Shooting stars

By: Timothy Pontzer, | Shelby - Utica News | Published May 15, 2017

WASHINGTON — Every Monday night at the North Macomb Sportsmen’s Club, a new Utica High extracurricular activity looks to leave — and hit — its mark.

Officially dubbed the Utica High Clay Target Club, each student utilizes a 12-, 16- or 20-gauge shotgun, firing rounds at 50 “pigeons” that are flung into the air downrange. In its inaugural season, the offering has seen continued improvement and positive reactions from the school community.

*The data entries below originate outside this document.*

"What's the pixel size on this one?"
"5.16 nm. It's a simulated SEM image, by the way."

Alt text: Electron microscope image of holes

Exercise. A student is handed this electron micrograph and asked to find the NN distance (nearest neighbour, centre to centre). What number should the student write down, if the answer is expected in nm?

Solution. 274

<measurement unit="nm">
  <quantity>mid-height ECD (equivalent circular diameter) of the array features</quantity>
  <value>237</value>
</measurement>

“It’s been a real joy bringing in some of these kids, especially those who have never fired a gun before, and see them improve week after week,” said the club’s coach, Mark Kosanke. “These kids come out here and are enjoying it, and I’ve had so many parents come up and thank me for putting this together. I just had an email last week that said, ‘My son has been looking for the right after-school activity but couldn’t fit in anywhere, but this has been perfect for him.’ That is very rewarding to hear.”

The group is made up of 22 boys and one girl, mostly consisting of Chieftains, but also drawing from Utica Ford II, Utica Eisenhower and Malow Junior High. The Monday night meets are held jointly with Romeo High, which is also embarking on its inaugural campaign.

Utica is one of 24 schools competing in the state under the Michigan High School Clay Target League, with 469 students participating statewide. Several of Kosanke’s top shooters rank in the top third.

“Compared to the rest of the league, we’re not the best by any means, but it is our first year with a lot of rookies, so I’m proud that we simply got it off the ground,” Kosanke said. “The biggest thing for me is this league preaches respect and how to properly utilize and understand a gun. The U.S. Clay Target League is going into its ninth year, and they have recorded firing over 30 million rounds nationwide in competition without a single incident or injury.”

Kosanke praised Utica Principal Tom Lietz and the school’s athletic director, Jim Vigus. He said there were many challenges and hurdles in setting everything up, including getting the necessary approval, but that pairing helped school administrators give the final green light with 10 days before the season started.

Terms like “shooting” or “gun” are specifically kept out of the club’s name, and the yearbook photo will not feature any firearms.

“I understand there is a bit of a negative perception with guns and schools being connected, but again, safety is our primary focus here,” Kosanke said. “Every kid either had to previously participate in a hunter safety course or pass a safety class that the league offers. Nobody has said anything negative to me; we’ve had nothing but positive reaction from everyone.”

“Most people don’t think anything bad about us; a lot of kids at school think it is a cool opportunity,” added junior captain Giovanni Pansera. “Most kids at school don’t even know about us yet — we’re still trying to find more to join. Overall, it has been a pretty positive reaction, and I’m really glad we can all come together at a nice place to shoot with your friends.”

Pansera uses a 12-gauge that was handed down to him from his grandfather. Some of his teammates also bring their own firearms, but many utilize shotguns that are loaned by the Sportsmen’s Club. Many of the club’s members also supervise and aid in coaching.

“Some of these guys helping out have over 50 years of experience,” Kosanke said. “It has been terrific. Many of these old-timers simply want to pass down a great hobby.”

Kosanke’s son, Nathan, helped to inspire the club’s creation. A sophomore at Utica, Nathan Kosanke has been shooting for the past four years and was interested in putting the club together. Along with Pansera, Nathan Kosanke serves as a captain. He holds the best mark in the club, averaging 40 hits a meet.

“I love just being able to compete against myself and try to come back better next week,” Nathan Kosanke said. “Not a lot of people know about this club yet, but we hope to add more next year and simply get bigger and better.”

The Chieftains will finish out their regular season, which consists of eight total weeks, before heading to Mason June 17 for the state final.